Reports indicate that  Nyatsuro and his wife, Veronica, have connections to President Robert Mugabe's wife, Grace.

Rankin and his wife Anita said mounting legal bills were becoming too much and they had intended to leave the farm. However, they wanted to wait until they had harvested the £300 000 tobacco crop that they obtained a loan to plant.

Land reforms

However, on Friday, police entered the property and allegedly loaded the Rankins' furniture into trucks and drove away. The farmer was then arrested and taken to a police station, where he was later released, the report said.

This comes as the Zimbabwean government announce in January that it would allow white commercial farmers to lease land in "strategic areas" in order to help improve and redevelop the nation's economy.

According to Land and Rural Resettlement Minister Douglass Mambeshora, the duration of the leases given to the farmers would depend on the type of farming operations.

Mugabe and his ruling Zanu-PF party launched a set of land reforms in 2000, taking over white-owned farms to resettle landless blacks.
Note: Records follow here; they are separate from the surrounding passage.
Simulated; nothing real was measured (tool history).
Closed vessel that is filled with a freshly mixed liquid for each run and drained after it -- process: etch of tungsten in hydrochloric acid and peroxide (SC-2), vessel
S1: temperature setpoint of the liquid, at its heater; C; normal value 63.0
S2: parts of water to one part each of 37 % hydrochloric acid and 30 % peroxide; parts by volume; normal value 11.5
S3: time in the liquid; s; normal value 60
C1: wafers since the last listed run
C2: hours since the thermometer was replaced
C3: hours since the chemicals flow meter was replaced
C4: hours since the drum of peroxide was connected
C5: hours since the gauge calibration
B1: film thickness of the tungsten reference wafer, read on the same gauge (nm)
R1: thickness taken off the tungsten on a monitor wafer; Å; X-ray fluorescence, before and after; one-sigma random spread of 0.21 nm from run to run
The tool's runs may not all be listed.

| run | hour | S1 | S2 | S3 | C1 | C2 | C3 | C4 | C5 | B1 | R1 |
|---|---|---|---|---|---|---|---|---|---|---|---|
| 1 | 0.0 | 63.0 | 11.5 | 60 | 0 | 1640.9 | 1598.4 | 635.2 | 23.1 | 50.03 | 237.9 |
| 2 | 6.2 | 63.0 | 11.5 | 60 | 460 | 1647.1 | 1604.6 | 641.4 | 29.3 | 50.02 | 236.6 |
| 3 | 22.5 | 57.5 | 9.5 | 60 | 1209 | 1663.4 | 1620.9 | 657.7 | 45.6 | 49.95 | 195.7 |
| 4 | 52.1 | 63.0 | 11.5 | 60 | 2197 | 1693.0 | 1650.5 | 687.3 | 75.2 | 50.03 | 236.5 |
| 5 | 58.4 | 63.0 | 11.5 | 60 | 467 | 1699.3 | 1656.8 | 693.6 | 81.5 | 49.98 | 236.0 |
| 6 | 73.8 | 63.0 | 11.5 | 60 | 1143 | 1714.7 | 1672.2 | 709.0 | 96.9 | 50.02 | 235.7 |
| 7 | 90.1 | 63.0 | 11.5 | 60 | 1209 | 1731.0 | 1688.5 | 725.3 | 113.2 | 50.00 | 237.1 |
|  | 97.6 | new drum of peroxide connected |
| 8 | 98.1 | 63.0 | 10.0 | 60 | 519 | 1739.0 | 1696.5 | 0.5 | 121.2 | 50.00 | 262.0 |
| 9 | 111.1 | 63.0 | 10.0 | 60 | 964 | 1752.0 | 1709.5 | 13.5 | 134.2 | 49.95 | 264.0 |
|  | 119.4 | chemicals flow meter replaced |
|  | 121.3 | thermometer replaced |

At the time, Mugabe said the reforms were meant to correct colonial land ownership imbalances.

At least 4 000 white commercial farmers were evicted from their farms.

The land seizures were often violent, claiming the lives of several white farmers during clashes with veterans of Zimbabwe's 1970s liberation struggle.

Critics of the reforms have blamed the programme for low production on the farms as the majority of the beneficiaries lacked the means and skills to work the land.